Roger Federer’s Secret Prototype Racket Unveiled by Wilson
Wilson has stripped the intrigue off Roger Federer’s matte black racket, which he’s used—quite successfully, mind you—for months, announcing their first “autograph” racket in 40 years.
The Chicago-based company has spent three years developing the new design for Federer's new racket, one that reinvents the popular Pro Staff line with four new models that offer a larger frame, greater sweet spot and more power.
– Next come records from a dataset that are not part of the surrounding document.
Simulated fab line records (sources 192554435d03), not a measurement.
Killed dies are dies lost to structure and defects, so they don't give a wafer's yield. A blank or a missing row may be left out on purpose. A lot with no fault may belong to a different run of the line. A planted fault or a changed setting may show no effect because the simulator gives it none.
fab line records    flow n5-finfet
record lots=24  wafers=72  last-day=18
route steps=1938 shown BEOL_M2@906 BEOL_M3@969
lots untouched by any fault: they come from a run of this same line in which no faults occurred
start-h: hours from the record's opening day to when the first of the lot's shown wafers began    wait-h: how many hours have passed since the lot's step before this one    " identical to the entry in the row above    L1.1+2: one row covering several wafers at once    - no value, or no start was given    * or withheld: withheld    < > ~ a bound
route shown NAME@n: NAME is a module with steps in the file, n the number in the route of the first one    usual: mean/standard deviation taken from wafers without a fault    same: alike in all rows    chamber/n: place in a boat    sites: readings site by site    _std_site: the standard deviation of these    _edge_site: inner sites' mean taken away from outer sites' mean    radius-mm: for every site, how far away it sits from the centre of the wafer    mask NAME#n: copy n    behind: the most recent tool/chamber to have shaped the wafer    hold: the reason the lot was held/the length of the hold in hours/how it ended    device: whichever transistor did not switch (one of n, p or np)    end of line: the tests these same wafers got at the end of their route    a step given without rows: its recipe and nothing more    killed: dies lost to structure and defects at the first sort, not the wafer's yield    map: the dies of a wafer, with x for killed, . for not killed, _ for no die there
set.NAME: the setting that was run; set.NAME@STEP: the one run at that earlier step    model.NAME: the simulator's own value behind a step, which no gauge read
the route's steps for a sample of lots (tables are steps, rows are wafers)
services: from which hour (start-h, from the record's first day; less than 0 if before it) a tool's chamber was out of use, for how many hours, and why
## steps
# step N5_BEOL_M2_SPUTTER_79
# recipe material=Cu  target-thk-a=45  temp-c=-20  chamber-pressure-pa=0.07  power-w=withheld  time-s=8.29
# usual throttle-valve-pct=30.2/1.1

Federer has won in Dubai and Halle using the black racket, a point of intrigue since Federer has used a Pro Staff since wining Wimbledon Juniors in 1998. Federer has long used the 90-inch Pro Staff version, but after “dozens of prototypes,” according to Wilson, the new Pro Staff RF97 Autograph, announced on June 30, has Federer going 7 percent larger with a 10 percent larger sweet spot.
“I love the feel a smaller head provides, and larger rackets couldn’t deliver the feedback I needed to be successful,” Federer says in a statement. “This new Wilson Pro Staff racket has been a long time coming, but I finally have the feel I need in a 97-inch head.”
The re-engineered racket features a 26 percent wider racket beam, still with the braided graphite and Kevlar to maintain the feel of the Pro Staff line. But with more racket, Federer has more power.
In stores Oct. 1, Wilson will unveil four new Pro Staff 97 models. The RF97 Autograph leads the way at 12.0 ounces, about the same weight as the current model, ahead of a slightly lighter version. As part of Wilson’s Spin Effect rollout, the new line will include two different Spin Effect models with differing string patterns. Read more about the Spin Effect movement here.
The Jack Kramer autograph racket from Wilson 40 years ago is the best selling in tennis history, Wilson claims. Wilson and Federer have spent three years perfecting their next autograph, a full collaborative effort to increase the Pro Staff’s size and power, putting matte black into full color.